SM222 SECTION B6: Modeling Business Decisions Midterm
BOSTON UNIVERSITY
School of Management
Fall 2014
SECTION 1 Your Regression I AM ANSWERING THIS FOR THE REGRESSIONS ATTACHED AT THE END OF THIS TEST.
Answer the following questions regarding the regressions that you have brought with you or the regressions that Professor Kahn gives to you.
Be sure to put your name on the page with your regression. When you complete the test, staple your regression sheet to your test.
Make sure all variables are defined (including your Y variable)
Answer these questions based on your simple (1 variable) regression:
1. What does each observation in your data set represent? (in a few words at most)
A male (person) i.e. a guy.
2. Use the value of the coefficient on your variable in a sentence that explains what it tells us. In other words, interpret this coefficient. (Do not use statistics terms in your answer. Be specific but concise.) Note: If your “simple” regression includes two (or more) X-variables that are different categories of the same categorical variable, answer this question and the next only about the first of these variables.
If the person is a veteran, he would be 2.86% less likely to be working than non-veterans.
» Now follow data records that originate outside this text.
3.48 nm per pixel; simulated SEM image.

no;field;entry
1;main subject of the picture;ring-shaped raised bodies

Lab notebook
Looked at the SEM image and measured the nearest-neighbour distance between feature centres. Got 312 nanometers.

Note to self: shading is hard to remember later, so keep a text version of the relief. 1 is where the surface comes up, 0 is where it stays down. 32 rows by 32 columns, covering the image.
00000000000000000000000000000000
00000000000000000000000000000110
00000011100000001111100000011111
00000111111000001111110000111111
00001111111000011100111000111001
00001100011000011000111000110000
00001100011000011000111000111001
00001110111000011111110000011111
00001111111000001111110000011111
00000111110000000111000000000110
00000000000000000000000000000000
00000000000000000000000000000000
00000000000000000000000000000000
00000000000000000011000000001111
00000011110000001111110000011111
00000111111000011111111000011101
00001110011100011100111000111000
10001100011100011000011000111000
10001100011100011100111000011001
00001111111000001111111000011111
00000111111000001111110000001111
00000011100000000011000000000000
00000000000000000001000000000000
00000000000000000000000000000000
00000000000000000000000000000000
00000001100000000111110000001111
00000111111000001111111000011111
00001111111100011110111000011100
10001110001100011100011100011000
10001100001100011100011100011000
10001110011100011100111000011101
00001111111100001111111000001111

3. Does this variable have a statistically significant effect on your dependent variable? Circle one:
YES
List three ways that you know based on the regression output:
i. The |t-stat | > 2
ii. The P-value is less than .05
iii. The coefficient’s 95% confidence interval doesn’t include 0.
Note that the R-squared does not indicate whether the coefficient is significantly different from zero. For instance, the R-squared (and adj R-squared) here is only .0006 because veteran status does not explain very much of the variation in working, but it is still very significant.
When a variable does not have a statistically significant effect, what does that mean, in everyday non- statistics terms?
It means that we are not at least 95% certain thatn the variable affects Y (here, that veterans are less likely to be working.)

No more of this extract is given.